Food Makes Meetings

 The conference room is stale. The restaurant meeting venue keeps us from sharing what’s really on our mind. Meeting up at the cubicle space is…well, just lame. Where you meet is just as important as what you’re meeting about. Space can inspire creativity and candid talks.  So, why have we gotten it all wrong?

I may be crazy, but I believe more business needs to done in the kitchen, around the goodness of food. If you can cook with someone, you can do business with them.

In various Eastern and Middle Eastern cultures, meeting with others is all about the food. Heaps of it.  And not just your 45-minute power lunch either. I’m talking courses, buckets of wine, and hours of pure togetherness. I’m not saying that every meeting needs to be a Thanksgiving extravaganza, but there is something to food. Cooking it together. Tasting it, experimenting with it, learning about it together, working together with it. I may be biased because I love food, but isn’t working on homemade pasta together, talking about business and life, better than sitting around the conference room’s behemoth, awkward table?  Let’s not forget that families are the ones that cook together.

I get it; some may think food and meetings is just a gimmick. But, if a company can authentically pull off the cooking meet up, wouldn’t you like them better?  Think they’re more fun and creative?  Feel that they care about you more?

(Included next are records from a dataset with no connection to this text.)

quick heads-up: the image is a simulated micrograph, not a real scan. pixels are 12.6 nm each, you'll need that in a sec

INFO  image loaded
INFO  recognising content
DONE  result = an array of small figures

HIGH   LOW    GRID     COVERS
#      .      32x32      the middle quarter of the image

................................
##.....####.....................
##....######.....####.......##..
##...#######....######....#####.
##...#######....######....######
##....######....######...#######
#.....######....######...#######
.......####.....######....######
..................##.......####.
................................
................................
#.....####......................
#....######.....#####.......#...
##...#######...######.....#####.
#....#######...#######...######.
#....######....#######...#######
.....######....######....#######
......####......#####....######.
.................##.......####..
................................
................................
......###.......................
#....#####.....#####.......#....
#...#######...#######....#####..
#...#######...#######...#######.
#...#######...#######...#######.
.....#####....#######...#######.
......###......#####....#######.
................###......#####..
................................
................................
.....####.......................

So, what if the kitchen became more of a meeting destination? What if there were kitchens instead of corporate cafeterias? What if clients and prospects sat on the other side of your kitchen island on bar stools while you made homemade soup for them?  What if your company had an afternoon tea time where mentors and mentees paired up to share a spot of tea and bake some biscuits? What if your company hosted cooking classes as part of its corporate training program? What if staff meetings were held around communal tables?  Better yet, what if they were held around your community garden? What if Joe was simply making some of his banana bread, and the aroma invited others to a much-needed break to joke around and get reenergized?

I wish companies would make kitchens their central nervous system.  I think it would help us decompress, get inspired, and do better business. 

Brand Gimmicks: Hit or Miss

A tale of two cookies and the impact of brand swag.

Cookie story #1

Last week, I stayed at a DoubleTree Hotel (client choice), and they offer free cookies when you check in.  Gimmicky, but cool enough.  Certainly unique, with the potential for being memorable and creating brand connection. The problem was that the cookies were super bad; it was like trying to chew your way through a door. Good intention, bad execution.

No big deal, right?  Wrong.  What this tells me is that if you’re not putting effort into your swag, the rest of your brand experience must be weak or half ass as well, which it was. In other words, it means everything. Consumers remember everything bad and are ruthlessly unforgiving, even with little things like cookies.  After all, every touch point creates an impression, for better or for worse. And this created a negative brand impression for me and the thousands of others staying there.

Cookie story #2

We went to R+D Kitchen in Santa Monica over the weekend.  Free cookies at the end of our meal!  These cookies were insanely good, everything you could possible want in a round bundle of joy. And they were free. Surprise and delight, check.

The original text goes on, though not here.